Queues and resources
Each entropy user can reserve and use a specific amount of resources defined by two most important cluster elements: partitions, called queues and QOS (quality of service) assigned to each user on account creation.
Queues (partitions)
In the Slurm lingo, a queue (partition) is a logical partition of available
machines into named sets (each machine can be in more than one partition).
Each queue may serve different purposes and each user is assigned to at least
one queue called common
. Each partition may have defined specific restrictions,
for example, to limit maximum number of GPUs available to each user.

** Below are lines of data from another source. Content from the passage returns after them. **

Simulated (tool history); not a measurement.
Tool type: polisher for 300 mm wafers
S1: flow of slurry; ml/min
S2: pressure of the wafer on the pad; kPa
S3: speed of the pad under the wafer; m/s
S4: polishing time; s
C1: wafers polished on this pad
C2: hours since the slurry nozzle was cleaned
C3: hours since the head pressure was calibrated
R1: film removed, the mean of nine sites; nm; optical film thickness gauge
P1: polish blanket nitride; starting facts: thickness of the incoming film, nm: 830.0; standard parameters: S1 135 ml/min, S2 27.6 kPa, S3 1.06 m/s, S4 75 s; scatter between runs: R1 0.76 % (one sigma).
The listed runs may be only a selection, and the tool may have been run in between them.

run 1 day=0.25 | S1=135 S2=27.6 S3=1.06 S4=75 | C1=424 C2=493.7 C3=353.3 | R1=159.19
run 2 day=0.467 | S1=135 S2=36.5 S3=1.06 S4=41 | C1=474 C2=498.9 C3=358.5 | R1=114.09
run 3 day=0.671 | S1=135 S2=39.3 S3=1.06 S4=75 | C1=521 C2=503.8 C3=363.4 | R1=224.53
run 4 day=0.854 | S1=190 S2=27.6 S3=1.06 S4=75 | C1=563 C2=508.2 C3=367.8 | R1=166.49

One can see the defined queues by running the sinfo
command:
1$ sinfo
2PARTITION AVAIL TIMELIMIT NODES STATE NODELIST
3common* up 14-00:00:0 8 idle asusgpu[1-6],steven,sylvester
4a6000 up 14-00:00:0 1 idle bruce
5a100 up 14-00:00:0 1 idle a100a
6h100 up 14-00:00:0 1 idle h100a
The NODELIST
column shows servers assigned to each queue. This is the basic
view of the cluster and as one can see, that there are only basic limits imposed
on the job length. This is because most limits are defined using QOS (quality of service).
Quality of service (QOS)
The QOS defines sets of limits imposed on each user (it complements partition limits in certain hierarchy). Each user has been assigned at least one qos, which defines the user’s capabilities regarding available resources. Each QoS can be used in the context of a specific queue (partition).
Both QOS and queue (with two other, but immutable parameters) form
associations. Associations define the ways a user can use the cluster
by showing all combinations of available queues and qos
vales. To display
associations available to a user use entropy_account_info
command.
1$ entropy_account_info
2
3 ______________
4 < Slurm limits >
5 --------------
6 \ ,-^-.
7 \ !oYo!
8 \ /./=\.\______
9 ## )\/\
10 ||-----w||
11 || ||
12
13+---------------+-------------------+
14| Partition | Available QoS |
15+---------------+-------------------+
16| common | kmwil_common |
17+---------------+-------------------+
18+------------------+----------+----------------------+----------+----------------------+------------+------------------+
19| QoS | GPUs | Used GPU Minutes | CPUs | Used CPU Minutes | Memory | Maximum Wall |
20+------------------+----------+----------------------+----------+----------------------+------------+------------------+
21| kmwil_common | 8 | 0 out of 10000 | -- | 1 out of -- | -- | 1-00:00:00 |
22+------------------+----------+----------------------+----------+----------------------+------------+------------------+
GPUMinutes
Each user has a number of GPUMinutes
available for use on the cluster.
Once this resource is depleted, new jobs won’t be accepted. The limit
is visible in the entropy_account_info
command output as GrpTRESMins
.
Double dash --
means that there is currently no limit for a resource.